I had a feeling this was going to happen. Patrick Yandall has decided to play the blues after releasing a series of outstanding jazz releases. New York Blues is a welcome change for the guitarist and as I would expect, a fine recording straight on through. Jazz and blues are kissin' cousins and nobody knows that better than Yandall, in fact he does a great job of combining both genres at times during the run of this CD. Although I am not accustomed to hearing any vocals on a Yandall release, I found it to be a refreshing switch of the gears and he did not disappoint, offering a bevy of fine instrumental cuts as usual.
"People Get Ready" the Curtis Mayfield classic, came as a pleasant surprise, probably because I have never heard an entirely instrumental version of it. Yandall plays it beautifully and I found myself singing the words anyway so my hat is off to him for pulling that off in such a convincing fashion. I have noticed over the last several months that guitar virtuosos that lean towards playing all instrumental recordings are playing a lot of Jeff Beck material from the groundbreaking albums Blow by Blow and Wired. Both albums were light-years ahead of their time and proof that what Beck did still leaves people with their jaw dropping to floor, particularly musicians with a penchant for jazz-rock-fusion. Yandall pulls out all the stops on "Cause We Ended As Lovers," and strangely enough I find myself listening to the original version as I write this now. Music provides passionate inspiration and a great album like New York Blues had me reaching into my archives for more music of the same, not to mention having the desire to hear this album repeatedly. Another barn-burner is an Allman Brothers favorite "In Memory of Elizabeth Reed," one of the best sessions Dicky Betts ever produced. Again, Yandall does it justice.
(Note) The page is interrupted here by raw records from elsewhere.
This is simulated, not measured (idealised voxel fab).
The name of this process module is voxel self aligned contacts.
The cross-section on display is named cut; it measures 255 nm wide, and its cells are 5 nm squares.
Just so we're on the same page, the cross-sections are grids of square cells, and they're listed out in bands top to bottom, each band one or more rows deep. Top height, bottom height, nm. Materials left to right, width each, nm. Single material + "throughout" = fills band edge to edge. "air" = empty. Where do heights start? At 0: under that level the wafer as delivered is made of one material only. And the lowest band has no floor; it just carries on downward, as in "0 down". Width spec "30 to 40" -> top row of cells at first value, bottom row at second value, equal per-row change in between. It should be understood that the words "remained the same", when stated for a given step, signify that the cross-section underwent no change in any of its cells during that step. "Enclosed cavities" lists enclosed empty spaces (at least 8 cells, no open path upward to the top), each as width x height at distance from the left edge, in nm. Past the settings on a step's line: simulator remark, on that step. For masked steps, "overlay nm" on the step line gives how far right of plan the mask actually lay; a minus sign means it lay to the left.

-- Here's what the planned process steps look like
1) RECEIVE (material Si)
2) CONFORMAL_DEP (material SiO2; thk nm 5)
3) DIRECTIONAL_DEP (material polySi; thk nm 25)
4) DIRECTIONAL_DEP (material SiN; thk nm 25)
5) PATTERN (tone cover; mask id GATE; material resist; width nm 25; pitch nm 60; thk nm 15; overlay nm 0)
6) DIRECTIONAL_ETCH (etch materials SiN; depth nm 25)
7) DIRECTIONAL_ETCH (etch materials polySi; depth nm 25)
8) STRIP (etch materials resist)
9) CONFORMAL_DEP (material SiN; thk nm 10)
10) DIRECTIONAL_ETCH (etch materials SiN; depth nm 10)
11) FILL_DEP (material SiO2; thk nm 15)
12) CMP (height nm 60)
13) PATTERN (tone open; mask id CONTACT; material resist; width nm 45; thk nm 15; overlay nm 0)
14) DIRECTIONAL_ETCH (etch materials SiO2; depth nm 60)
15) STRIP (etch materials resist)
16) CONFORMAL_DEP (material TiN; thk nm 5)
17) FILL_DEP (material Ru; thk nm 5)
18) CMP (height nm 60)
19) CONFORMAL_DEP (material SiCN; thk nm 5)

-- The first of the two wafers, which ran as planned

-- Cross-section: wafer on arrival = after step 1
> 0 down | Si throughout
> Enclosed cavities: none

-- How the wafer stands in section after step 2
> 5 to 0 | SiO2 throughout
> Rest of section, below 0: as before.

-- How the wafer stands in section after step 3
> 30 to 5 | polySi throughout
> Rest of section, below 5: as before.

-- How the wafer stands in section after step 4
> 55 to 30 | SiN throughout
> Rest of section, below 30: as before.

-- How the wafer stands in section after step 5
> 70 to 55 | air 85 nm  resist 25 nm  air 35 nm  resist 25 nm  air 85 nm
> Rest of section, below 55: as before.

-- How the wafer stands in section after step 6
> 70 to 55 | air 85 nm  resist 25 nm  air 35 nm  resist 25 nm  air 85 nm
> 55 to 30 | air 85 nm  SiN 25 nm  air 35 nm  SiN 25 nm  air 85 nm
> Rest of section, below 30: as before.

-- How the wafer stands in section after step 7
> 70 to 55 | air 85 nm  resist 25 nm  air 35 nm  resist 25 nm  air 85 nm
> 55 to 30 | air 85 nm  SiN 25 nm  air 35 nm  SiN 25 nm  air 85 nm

I think the one track that really shows off his chops is "Deception Point." It runs just shy of five minutes, but every second of it is a crescendo of instruments assaulting your senses, albeit in very pleasing way. Yandall peels of some licks that are amazing on this track; he plays with style and grace and rocks the house all at the same time. Not an easy task for any player worth their salt. My favorite out of the entire lot is the mellow front porch toe tapping acoustic blues of "So Low." That one really grabbed me because of its clean playing and live feel. You can hear Patrick's fingers squeaking up and down the fret board.
This recording has a good mixture of vocal tracks and instrumentals; it is the kind of blues, rock, and jazz that offers it all for the listener. This is primarily blues however the rudiments of jazz and rock cannot be understated here, they provide plenty of juice for Mr. Yandall to do his thing, and does he ever do it well.